Step-by-step explanation:

Find and classify the global extrema of the following function:

f(x) = 4 x^4 - 2 x^3 + x - 5

Hint: | Global extrema of f(x) can occur only at the critical points or the endpoints of the domain.

Find the critical points of f(x):

Compute the critical points of 4 x^4 - 2 x^3 + x - 5

Hint: | To find critical points, find where f'(x) is zero or where f'(x) does not exist. First, find the derivative of 4 x^4 - 2 x^3 + x - 5.

To find all critical points, first compute f'(x):

d/( dx)(4 x^4 - 2 x^3 + x - 5) = 16 x^3 - 6 x^2 + 1:

f'(x) = 16 x^3 - 6 x^2 + 1

Hint: | Find where f'(x) is zero by solving 16 x^3 - 6 x^2 + 1 = 0.

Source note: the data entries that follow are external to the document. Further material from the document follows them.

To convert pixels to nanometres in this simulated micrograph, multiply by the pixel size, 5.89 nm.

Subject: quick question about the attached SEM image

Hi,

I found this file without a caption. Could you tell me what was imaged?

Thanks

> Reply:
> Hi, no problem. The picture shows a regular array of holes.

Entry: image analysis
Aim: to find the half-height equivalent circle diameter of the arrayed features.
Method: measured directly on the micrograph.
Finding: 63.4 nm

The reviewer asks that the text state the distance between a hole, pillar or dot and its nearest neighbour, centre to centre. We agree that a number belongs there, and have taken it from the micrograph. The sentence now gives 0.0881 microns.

Solving 16 x^3 - 6 x^2 + 1 = 0 yields x≈-0.303504:

x = -0.303504

Hint: | Find where f'(x) = 16 x^3 - 6 x^2 + 1 does not exist.

f'(x) exists everywhere:

16 x^3 - 6 x^2 + 1 exists everywhere

Hint: | Collect results.

The only critical point of 4 x^4 - 2 x^3 + x - 5 is at x = -0.303504:

x = -0.303504

Hint: | Determine the endpoints of the domain of f(x).

The domain of 4 x^4 - 2 x^3 + x - 5 is R:

The endpoints of R are x = -∞ and ∞

Hint: | Evaluate f(x) at the critical points and at the endpoints of the domain, taking limits if necessary.

Evaluate 4 x^4 - 2 x^3 + x - 5 at x = -∞, -0.303504 and ∞:

The open endpoints of the domain are marked in gray

x | f(x)

-∞ | ∞

-0.303504 | -5.21365

∞ | ∞

Hint: | Determine the largest and smallest values that f achieves at these points.

The largest value corresponds to a global maximum, and the smallest value corresponds to a global minimum:

The open endpoints of the domain are marked in gray

x | f(x) | extrema type

-∞ | ∞ | global max

-0.303504 | -5.21365 | global min

∞ | ∞ | global max

Hint: | Finally, remove the endpoints of the domain where f(x) is not defined.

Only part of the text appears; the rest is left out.